If your "thinking highly" included thinking that I'd let that [numerous 
expletives deleted] assertion of yours right at the start of your point 3 
pass unchallenged, you most definitely have another think coming.

> Confronting Lisp may have had a deleterious effect on your thinking. As

Judging on claims made by many lisp advocates on this thread, I fully
understand your fears that having anything to do with lisp may have
deleterious effects on one's thinking.  Even the most urbane of lispers,
for example, has at one point attacked the carefully presented conclusions 
I was explaining about my long-ago experiences by claiming that the
opinions I had formed thereby *were not opinions* (!!!) -- whatever he
meant by that (and he didn't mean they were FACTS rather than just
OPINIONS -- he was trying to *diss* my opinions by claiming they
were not opinions, "just fears").  And that's the GOOD guy...!-)

> to me being clueless, that may be true, although I have my doubts.

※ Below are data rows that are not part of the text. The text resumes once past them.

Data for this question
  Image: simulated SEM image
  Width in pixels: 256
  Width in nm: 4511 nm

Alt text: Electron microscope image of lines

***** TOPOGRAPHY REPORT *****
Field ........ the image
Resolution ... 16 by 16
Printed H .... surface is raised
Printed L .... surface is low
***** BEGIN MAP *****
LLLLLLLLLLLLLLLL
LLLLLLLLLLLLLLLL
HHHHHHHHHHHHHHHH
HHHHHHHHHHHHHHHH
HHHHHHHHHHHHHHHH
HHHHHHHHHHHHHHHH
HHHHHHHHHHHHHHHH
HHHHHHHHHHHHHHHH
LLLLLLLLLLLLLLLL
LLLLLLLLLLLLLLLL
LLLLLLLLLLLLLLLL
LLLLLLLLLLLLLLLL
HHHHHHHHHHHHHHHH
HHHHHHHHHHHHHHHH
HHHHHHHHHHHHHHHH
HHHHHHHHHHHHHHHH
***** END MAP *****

Please read my words as carefully as I write them, thanks.  They're
accurately quoted above: I say you SEEM to be successfully POSING
as one.  Whether somebody might possibly BE so clueless as to
state the first sentence in your point 3 in all sincerity, at this point of
the thread, I have more serious doubts -- I guess I shouldn't be setting
any arbitrary limits to possible human follies -- but a perhaps more
reasonable working hypothesis is one of a deliberate bid to rekindle
flamewars that might otherwise be about to die thanks to general
exhaustion of contenders.

> Clear cogent arguments advancing your views might provide me with a
> clue.

I kid myself that most of the many thousands of lines I've posted to
this thread were parts of reasonably clear and cogent arguments.  How
many more thousands of lines "might provide you with a clue", I don't
know, but there ARE limits to my patience and availability.


> > I guess I'm just about ready to drop
> > off this interminable thread, except presumably for whatever
> > further dismantling of insults, FUD and disinformation I just
> > can't resist.
>
> Please resist.

Please don't post sentences such as the leading one of your point
3, *UNLESS* you're doing your best to keep the flamewar alive.  Isn't
that utterly and totally obvious?


> >> 5. Use Ruby, be happy.
> >
> > I earnestly hope you'll start a new cross-thread between c.l.lisp and
> > c.l.ruby about first-class functions, macros, case sensitivity, regular
> > expressions as inherently embedded in the language, and whatever
> > else can most enflame them -- please leave c.l.ruby out of it, tx.
>
> I have nothing against Lisp or Scheme (I'm learning both). I have
> nothing against Ruby either (Ruby is my favorite language and the first
> one I started learning). It has the advantage of not considering other
> programming languages a waste of time. I have never heard a Ruby
> programmer complain about others "wasting" their efforts on other
> programming languages. I have heard such talk from Python people. So
> what is it with the Python people?

I have never seen a Python person claim that Python is the ONLY programming
language that should be considered for any possible programming endeavour
whatsoever (neither have I seen Ruby people claiming that).  I *HAVE* rather
often seen lispers making exactly such an outrageous claim, including many of
them on this thread.  Therefore, your targeting such an accusation of "one
true wayism" against Pythonistas, rather than against lispers, is ridiculous 
to the point of making it just too difficult for me to accept that you may be 
in good faith in making it: in other words, your "successful posing" above 
hypothesized appears now to have developed a crack in its facade, and you
show up as deliberately trying to pick fights -- be it against me personally,
against all Pythonistas, or whatever.

To dot the i's and cross the t's: Pythonistas' general consensus is that one 
programming language isn't best for ALL conceivable tasks whatsoever.  If
so, then one may still consistently think that one particular person is likely 
to be wasting their time for a particular combination of task and language --
e.g., if somebody was desperately striving to learn RPG-2 in order to
program an interacive website, I might well opine that they're wasting their
time and energy, and perhaps let him know of my opinion -- that there are
far better ways for him to invest his time and energy, learning languages
that are more accessible and pragmatically suited for the task.  However, it
is not consistent with a "horses for courses" attitude, to think that _ALL_
time spent learning or using other languages must be wasted: and indeed,
you'll often find Pythonistas recommending other languages to querants,
either for purposes of learning or when the querant claims they just cannot
live with some Python trait (e.g. dynamic typing) and thus demands that it
be changed.

OTOH, a language which has a substantial number of proponents claiming
it's the best for EVERY task, will consistently have those proponents holding
the opinion that dabbling in any other language must be a waste of time.
That attitude is typically associated with large all-encompassing languages,
such as common lisp or c++, rather than with small nimble languages which
to a higher or lesser degree consider language simplicity a plus.